Just as with our biking trips, hiking trips are limited to no more than 12 students and there are always two trip leaders. Our hiking trips are designed to give our students a carefully crafted series of challenges with a clearly defined goal.
For example, our hiking trip in Colorado, Rocky Mountain Explorer, starts with a few days of introductory hikes with light packs in Rocky Mountain National Park to acclimatize before heading into the backcountry for a remote wilderness experience. At the end of the backcountry, the group has a break from the trail as they spend two days on a rafting trip on the Arkansas River. The final days find the group taking on their last challenge: climbing Mount Yale, one of Colorado’s famous 14ers. Standing atop Mount Yale’s 14,192 ft. summit is a fitting end to the trip – an exciting and thoroughly satisfying high point.
Over the years we have built on this model of small groups and carefully crafted challenges and expanded our hiking offerings so that there is a wide range of options.
For students currently in grades 7, 8 and 9 there are three 2-week options: New England Explorer (a 3 on our challenge level scale of 1-10); Blue Ridge Explorer (a 3); and Rocky Mountain Explorer (a 4). We also have a 3-week option in Washington on our Northwest Explorer trip (a 5).

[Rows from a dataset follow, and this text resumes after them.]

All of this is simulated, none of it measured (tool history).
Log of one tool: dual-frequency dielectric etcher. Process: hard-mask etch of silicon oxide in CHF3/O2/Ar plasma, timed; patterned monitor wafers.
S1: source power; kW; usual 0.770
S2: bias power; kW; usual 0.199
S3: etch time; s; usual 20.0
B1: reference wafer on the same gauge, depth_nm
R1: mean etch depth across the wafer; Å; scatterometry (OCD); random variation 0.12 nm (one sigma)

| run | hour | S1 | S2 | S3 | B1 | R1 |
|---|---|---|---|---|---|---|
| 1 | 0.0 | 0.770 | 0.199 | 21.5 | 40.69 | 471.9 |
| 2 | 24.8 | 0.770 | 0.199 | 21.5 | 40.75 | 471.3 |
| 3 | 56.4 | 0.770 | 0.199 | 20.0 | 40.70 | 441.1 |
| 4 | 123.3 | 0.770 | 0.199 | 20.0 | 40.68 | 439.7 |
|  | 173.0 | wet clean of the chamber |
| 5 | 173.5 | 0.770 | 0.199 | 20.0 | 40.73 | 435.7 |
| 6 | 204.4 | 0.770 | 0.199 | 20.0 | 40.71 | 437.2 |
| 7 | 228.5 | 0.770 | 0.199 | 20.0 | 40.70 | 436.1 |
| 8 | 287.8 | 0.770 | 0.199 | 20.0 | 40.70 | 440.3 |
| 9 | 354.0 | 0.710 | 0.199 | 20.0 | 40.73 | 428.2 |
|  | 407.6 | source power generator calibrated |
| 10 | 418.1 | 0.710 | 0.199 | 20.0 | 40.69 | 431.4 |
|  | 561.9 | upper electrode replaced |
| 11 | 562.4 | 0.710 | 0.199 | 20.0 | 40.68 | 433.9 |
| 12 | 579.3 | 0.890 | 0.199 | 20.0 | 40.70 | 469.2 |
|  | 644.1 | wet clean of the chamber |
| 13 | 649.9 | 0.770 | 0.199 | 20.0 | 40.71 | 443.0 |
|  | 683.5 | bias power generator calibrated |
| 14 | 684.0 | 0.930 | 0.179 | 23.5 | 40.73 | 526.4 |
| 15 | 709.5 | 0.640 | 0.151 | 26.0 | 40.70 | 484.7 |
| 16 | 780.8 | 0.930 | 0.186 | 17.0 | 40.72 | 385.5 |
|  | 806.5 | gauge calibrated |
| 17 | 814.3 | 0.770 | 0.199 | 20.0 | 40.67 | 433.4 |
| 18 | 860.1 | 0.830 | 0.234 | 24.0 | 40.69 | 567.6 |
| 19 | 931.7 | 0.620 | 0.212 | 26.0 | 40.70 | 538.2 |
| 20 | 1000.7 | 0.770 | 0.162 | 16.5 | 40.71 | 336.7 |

For students in grades 8-12 there are three options out West and all are three weeks long: Yellowstone Teton Explorer (a 6); High Sierra Explorer (a 7); and Alaska Explorer (a 7). All of these programs spend eight to ten days in the backcountry in addition to kayaking, rafting, rock climbing, or mountaineering.
Current 9th through 12th graders can join us for a month in Europe on our European Explorer (a 7) or on our ultimate hiking trip in the Swiss Alps, the Alpine Challenge (a 10).
Finally, our Alaska Leadership Course (a 9) is a trip that teaches our students in 10th-12th grade all that we’ve learned about outdoor leadership in over two decades of leading students from New England to the Rockies to Alaska and Europe.